Ah, the spring is in the air again, muttered this scribe with a gasping wince as I cursed the day I bought that cheap, open coil mattress.

With the Masters looming on the horizon, it’s getting to that time of the year when club golfers, who probably couldn’t tell you the difference between a potted Amaryllis and tub of potted heid at any other time of the season, suddenly get all floral and horticultural as they weigh up a 7-iron into the 14th.

They start gushing about how radiant the Augusta Azaleas are looking while havering on about them being flowering shrubs of the genus Rhododendron and why they tend to flourish in well-drained, acidic soil before settling into the address, embarking on a back swing that was outlawed in medieval times and knifing that aforementioned 7-iron into the bloomin’ gorse.

Yes, the Masters, and all its abundant, flooery furnishings, tends to usher in the proper golf season. There was, of course, that other occasion which was romantically viewed as another of the traditional curtain-raisers too; the Scottish Boys’ Championship. Alas, it has been moved to a new date in the calendar this year and will now be staged in the height of the campaign at the end of June and into July, which will no doubt mean it will be lost amid the general frenzy of a jam-packed schedule.

For the dewy-eyed, nostalgic golf writers, it is the end of a glorious era. Even many of the hattered sub-editors on newspaper production desks seemed to have the event seared into their minds. “Oh aye, that one with all the bloody results,” they puffed as they mulled over the annual, head-scratching prospect of trying to shoehorn a vast list of matchplay ties onto a page.

So off you’d go, scribbling and typing; G Alexander (Ranfurly Castle) beat W McConnachie (Pumpherston) 5&4. But wait. It should’ve been W McConnachie (Pumpherston) beat G Alexander (Ranfurly Castle) 5&4. And how did you know you’d made a mistake? Because W McConnachie from Pumpherston’s faither would come rampaging into the small press room to complain. “Who’s here from The Herald?,” came the menacing question from a quietly seething parent whose son had been denied his moment of glory in print. “Er, I think he’s out at the far end of the course just now,” came the sheepish, cowardly response from the man from The Herald.

An error in the Scottish Boys’ results – and given the sheer amount of results that were getting passed through a succession of hands, errors did occasionally happen – could generate more harrumphing complaints than a moderately steamy scene shown before the watershed.

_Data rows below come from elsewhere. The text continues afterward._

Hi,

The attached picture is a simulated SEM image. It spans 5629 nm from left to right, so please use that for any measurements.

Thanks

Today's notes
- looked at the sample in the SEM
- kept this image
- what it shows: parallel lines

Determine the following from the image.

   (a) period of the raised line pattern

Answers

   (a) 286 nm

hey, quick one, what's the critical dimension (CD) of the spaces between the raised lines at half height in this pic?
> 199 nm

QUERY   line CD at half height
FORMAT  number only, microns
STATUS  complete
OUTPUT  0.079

In its traditional April slot either the week before, the week of or the week after the Masters, the national under-18s flagship, for a variety of reasons, was always given terrific coverage during a six day knock-out marathon that was either bathed in sunshine or featured driving deluges, howling winds and the kind of bitter temperatures that nearly led to matches being conceded halfway up the 12th on the basis that frostbite had kicked in. It was a physically and mentally exhausting week that demanded the sturdy, unwavering resolve of the ancient mariner. And that was just trying to report on it. Playing in it was even worse.

There were triumphs, tantrums, tears and some quite terrible tankings. Making the arduous trek from Stromness to West Kilbride only to lose 8&7 in the first round, for instance, required an admirable level of golfing steeliness. Amid the countless great tales, there were the odd controversies too. One unedited biography of a player, which included in the ‘other interests’ section a colourful, explicit description of his adventurous, nocturnal carousing and conquests, ended up on the front page of a national red top. Not surprisingly, the startled high heid yins at the Scottish Golf Union swiftly began leafing through every single bio with the kind of stringent censorship you’d get in North Korea. Either that, or they were eagerly trying to find out the locations of some of the nation’s more effervescent night spots.

The player bios remained a valuable resource as we guddled and rummaged for a potential story. There were sons of famous golfers, sons of famous footballers and grandsons of not so famous footballers who perhaps made half a dozen appearances for Cowdenbeath in the 1960s. Tenuous sporting family links were par for the course.

The Scottish Boys’ Championship will go on and, for the first time, will be run concurrently with the national girls’ event. The country’s juniors will still have a terrific showpiece occasion to look forward to.

For the creatures of habit in the domestic golf writing scene, though, we bid a fond farewell to this cherished old rite of spring. April just won’t be the same again.